This week, I wrote regarding Sotomayor’s decision in the Ricci case that “the city never claimed and was never asked to prove that the test was defective and therefore the basis for a claim of disparate impact by the failing African American test-takers crumbles. You simply can’t be permitted to discriminate against one group of people because another group might raise a fuss, albeit a meritless one. (I discuss the analogy to ‘customer preference’ cases here.)”

Stuart Taylor reaches the identical conclusion:

The [Judge Jose]Cabranes dissent and the voluminous factual record that was before the Sotomayor panel flatly contradict the widely stated view that her position was justified by evidence that the exams were not job-related and that they discriminated against blacks in violation of the “disparate-impact” provisions of federal civil-rights law.

In fact, neither Sotomayor nor any other judge has ever found that the exams — one for would-be fire lieutenants, one for would-be captains — were invalid or unfair. Nor has any judge found that allowing the promotions would have violated disparate-impact law.

Taylor correctly argues that the natural result of Sotomayor’s decision would be to condone overt discrimination, that is disparate treatment, of any individuals who do well in their chosen field:

Such logic would convert disparate-impact law into an engine of overt discrimination against high-scoring groups across the country and allow racial politics and racial quotas to masquerade as voluntary compliance with the law.
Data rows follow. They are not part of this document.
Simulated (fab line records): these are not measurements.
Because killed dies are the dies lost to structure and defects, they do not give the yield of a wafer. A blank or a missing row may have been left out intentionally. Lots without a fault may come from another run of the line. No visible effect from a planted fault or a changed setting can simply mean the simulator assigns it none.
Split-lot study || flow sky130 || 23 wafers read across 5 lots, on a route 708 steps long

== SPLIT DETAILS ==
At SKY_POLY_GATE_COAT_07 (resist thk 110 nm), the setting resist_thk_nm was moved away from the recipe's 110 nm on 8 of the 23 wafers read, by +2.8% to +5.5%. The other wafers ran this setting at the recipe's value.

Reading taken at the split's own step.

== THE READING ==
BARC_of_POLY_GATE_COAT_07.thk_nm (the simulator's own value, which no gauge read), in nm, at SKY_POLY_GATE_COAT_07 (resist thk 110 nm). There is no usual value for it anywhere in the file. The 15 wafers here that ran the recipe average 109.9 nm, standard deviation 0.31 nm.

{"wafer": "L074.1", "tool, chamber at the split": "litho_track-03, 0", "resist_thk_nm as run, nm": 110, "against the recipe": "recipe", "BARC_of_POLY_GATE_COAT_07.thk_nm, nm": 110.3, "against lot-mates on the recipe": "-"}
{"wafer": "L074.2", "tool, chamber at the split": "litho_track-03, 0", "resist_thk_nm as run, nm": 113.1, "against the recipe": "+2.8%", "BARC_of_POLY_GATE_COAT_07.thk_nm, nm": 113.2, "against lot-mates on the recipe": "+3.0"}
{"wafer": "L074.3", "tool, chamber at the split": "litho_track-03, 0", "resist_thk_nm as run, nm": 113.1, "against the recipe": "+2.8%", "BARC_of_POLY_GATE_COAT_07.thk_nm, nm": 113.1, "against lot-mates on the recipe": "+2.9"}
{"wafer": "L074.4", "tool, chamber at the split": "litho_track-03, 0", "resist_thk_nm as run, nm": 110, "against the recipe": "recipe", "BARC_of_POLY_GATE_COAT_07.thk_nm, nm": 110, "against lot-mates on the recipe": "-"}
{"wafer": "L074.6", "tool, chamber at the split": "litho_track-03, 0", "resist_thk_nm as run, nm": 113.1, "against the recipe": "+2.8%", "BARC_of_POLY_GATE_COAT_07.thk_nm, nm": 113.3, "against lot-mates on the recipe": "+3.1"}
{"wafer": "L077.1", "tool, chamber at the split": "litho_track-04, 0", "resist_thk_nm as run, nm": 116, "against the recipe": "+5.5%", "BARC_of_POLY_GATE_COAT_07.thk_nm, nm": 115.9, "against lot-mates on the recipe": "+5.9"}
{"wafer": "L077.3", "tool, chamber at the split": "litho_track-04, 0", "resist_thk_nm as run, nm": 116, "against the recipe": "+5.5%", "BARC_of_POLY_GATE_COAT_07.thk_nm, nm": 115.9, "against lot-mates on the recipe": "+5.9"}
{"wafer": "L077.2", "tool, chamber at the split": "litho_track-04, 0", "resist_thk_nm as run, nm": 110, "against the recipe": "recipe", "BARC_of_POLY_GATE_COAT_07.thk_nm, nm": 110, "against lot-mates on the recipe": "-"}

What Taylor also makes clear is that the New Haven city officials knuckled into public pressure by “powerful African Americans” to throw out the test. What better example is there of the need for impartial justice to protect a politically unrepresented and  unpopular figure ( Frank Ricci) from the howls of the mob that would deny him the equal protection of law? Unfortunately Sotomayor didn’t grasp that. She condoned the mob’s bullying and was prepared to give those that caved to their pressure a legal stamp of approval.

The Senate must ask: is this what we want in a Supreme Court justice?